# Image Classification

We now consider creating a Neural network to run on the classic image classification dataset MNIST. We first load the data

In [None]:
import os
os.chdir("..")

from datetime import datetime
import numpy as np
import torch

import random

import math
from IPython import display
from matplotlib import pyplot as plt
from torch import nn, optim
import torch.nn.functional as F
import torch.nn as nn
import torch.optim as optim


device = torch.device("cuda") if torch.cuda.is_available() else "cpu"

Load data


In [None]:
import torch
from torch.utils.data import Dataset
from torchvision import datasets
from torchvision import transforms
from torchvision.transforms import ToTensor
import matplotlib.pyplot as plt

def model_size(model):
    n = 0
    for p in list(model.parameters()):
        n += p.nelement()
    return n

training_data = datasets.MNIST('./data', train=True, download=False,
                   transform=transforms.Compose([
                       transforms.ToTensor(),
                       transforms.Normalize((0.1307,), (0.3081,))
                   ]))

test_data = datasets.MNIST('./data', train=False, download=False,
                   transform=transforms.Compose([
                       transforms.ToTensor(),
                       transforms.Normalize((0.1307,), (0.3081,))
                   ]))

input_size = 28 * 28    # image dimensions
output_size = 10        # num classes

We display a random sample from the dataset below. The images are of handwritten digits and the goal is to classify the digits in the images correctly.

In [None]:
figure = plt.figure(figsize=(8, 8))
cols, rows = 5, 1
for i in range(1, cols * rows + 1):
    sample_idx = torch.randint(len(training_data), size=(1,)).item()
    img, label = training_data[sample_idx]
    figure.add_subplot(rows, cols, i)
    plt.title(label)
    plt.axis("off")
    plt.imshow(img.squeeze(), cmap="gray")
plt.show()

In [None]:
train_loader = torch.utils.data.DataLoader(training_data, batch_size=64, shuffle=True)
test_loader = torch.utils.data.DataLoader(test_data, batch_size = 1000, shuffle=True)

In [None]:
def train(epoch, model):
    model.train()
    for batch_idx, (data, target) in enumerate(train_loader):
        # send to device
        data, target = data.to(device), target.to(device)

        # Optimize
        optimizer.zero_grad()
        output = model(data)
        loss = F.nll_loss(output, target)
        loss.backward()
        optimizer.step()
        if batch_idx % 100 == 0:
            print('Train Epoch: {} [{}/{} ({:.0f}%)]\tLoss: {:.6f}'.format(
                epoch, batch_idx * len(data), len(train_loader.dataset),
                100. * batch_idx / len(train_loader), loss.item()))
            
def test(model, accuracy_list):
    model.eval()
    test_loss = 0
    correct = 0
    for data, target in test_loader:
        # send to device
        data, target = data.to(device), target.to(device)

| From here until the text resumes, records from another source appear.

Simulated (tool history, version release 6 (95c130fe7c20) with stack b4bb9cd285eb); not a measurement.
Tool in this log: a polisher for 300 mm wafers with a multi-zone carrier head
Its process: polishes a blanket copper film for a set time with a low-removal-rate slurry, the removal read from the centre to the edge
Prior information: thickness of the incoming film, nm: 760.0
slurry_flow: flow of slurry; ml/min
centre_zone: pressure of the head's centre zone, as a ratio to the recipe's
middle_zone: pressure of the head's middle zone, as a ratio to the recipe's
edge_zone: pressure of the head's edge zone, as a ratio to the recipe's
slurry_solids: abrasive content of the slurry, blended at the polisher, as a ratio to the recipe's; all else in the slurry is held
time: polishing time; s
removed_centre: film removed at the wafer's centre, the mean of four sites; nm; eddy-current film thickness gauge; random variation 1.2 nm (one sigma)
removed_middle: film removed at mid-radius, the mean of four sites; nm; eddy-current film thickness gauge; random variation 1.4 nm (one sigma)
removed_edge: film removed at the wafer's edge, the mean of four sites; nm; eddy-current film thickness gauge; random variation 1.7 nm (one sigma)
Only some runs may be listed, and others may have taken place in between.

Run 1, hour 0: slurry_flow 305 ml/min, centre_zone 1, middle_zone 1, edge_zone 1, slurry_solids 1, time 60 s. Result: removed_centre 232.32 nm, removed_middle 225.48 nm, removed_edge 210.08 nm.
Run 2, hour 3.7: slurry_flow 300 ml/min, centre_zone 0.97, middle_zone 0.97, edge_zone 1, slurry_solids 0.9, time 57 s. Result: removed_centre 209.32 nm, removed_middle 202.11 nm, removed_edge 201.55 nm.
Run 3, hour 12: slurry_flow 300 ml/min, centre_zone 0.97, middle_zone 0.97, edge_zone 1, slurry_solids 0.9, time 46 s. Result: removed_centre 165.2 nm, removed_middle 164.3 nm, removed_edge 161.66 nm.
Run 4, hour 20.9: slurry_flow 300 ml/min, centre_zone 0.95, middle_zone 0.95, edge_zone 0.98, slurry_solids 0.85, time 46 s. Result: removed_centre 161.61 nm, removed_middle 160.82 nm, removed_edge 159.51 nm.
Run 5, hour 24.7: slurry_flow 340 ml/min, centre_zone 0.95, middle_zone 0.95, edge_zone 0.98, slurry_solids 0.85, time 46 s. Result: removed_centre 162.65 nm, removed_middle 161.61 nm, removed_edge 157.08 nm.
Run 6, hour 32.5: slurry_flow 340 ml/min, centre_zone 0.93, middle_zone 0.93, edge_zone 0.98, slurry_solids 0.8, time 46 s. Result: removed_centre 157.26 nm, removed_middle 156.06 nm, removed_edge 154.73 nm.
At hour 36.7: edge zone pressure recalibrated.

        output = model(data)
        test_loss += F.nll_loss(output, target, reduction='sum').item() # sum up batch loss                                                               
        pred = output.data.max(1, keepdim=True)[1] # get the index of the max log-probability                                                                 
        correct += pred.eq(target.data.view_as(pred)).cpu().sum().item()

    test_loss /= len(test_loader.dataset)
    accuracy = 100. * correct / len(test_loader.dataset)
    accuracy_list.append(accuracy)
    print('\nTest set: Average loss: {:.4f}, Accuracy: {}/{} ({:.0f}%)\n'.format(
        test_loss, correct, len(test_loader.dataset),
        accuracy))
    return accuracy_list

Implement a simple multi-layer perceptron. Hint: Use `nn.Flatten()` to flatten 2D tensor into a 1D vector.

In [None]:
class MLP(nn.Module):
    # TODO
    pass
    


In [None]:
# Training settings 
n_features = 6 # number of feature maps

model = MLP(input_size, n_features, output_size)
model.to(device)
optimizer = optim.SGD(model.parameters(), lr=0.01, momentum=0.5)
print('Number of parameters: {}'.format(model_size(model)))


accuracy_list = []

for epoch in range(0, 2):
    train(epoch, model)
    accuracy_list = test(model, accuracy_list)

For image classification, the most standard NN model is called a Convolutional Neural Network (CNN). We provide an implementation of a CNN for MNIST below.

In [None]:
class CNN(nn.Module):
    def __init__(self, input_size, n_feature, output_size):
        super(CNN, self).__init__()
        self.n_feature = n_feature
        self.conv1 = nn.Conv2d(in_channels=1, out_channels=n_feature, kernel_size=5)
        self.conv2 = nn.Conv2d(n_feature, n_feature, kernel_size=5)
        self.fc1 = nn.Linear(n_feature*4*4, 50)
        self.fc2 = nn.Linear(50, 10)
        
    def forward(self, x, verbose=False):
        x = self.conv1(x)
        x = F.relu(x)
        x = F.max_pool2d(x, kernel_size=2)
        x = self.conv2(x)
        x = F.relu(x)
        x = F.max_pool2d(x, kernel_size=2)
        x = x.view(-1, self.n_feature*4*4)
        x = self.fc1(x)
        x = F.relu(x)
        x = self.fc2(x)
        x = F.log_softmax(x, dim=1)
        return x

In [None]:
# Training settings 
n_features = 6 # number of feature maps

model_cnn = CNN(input_size, n_features, output_size)
model_cnn.to(device)
optimizer = optim.SGD(model_cnn.parameters(), lr=0.01, momentum=0.5)
print('Number of parameters: {}'.format(model_size(model_cnn)))

accuracy_list = []
for epoch in range(0, 2):
    train(epoch, model_cnn)
    test(model_cnn, accuracy_list)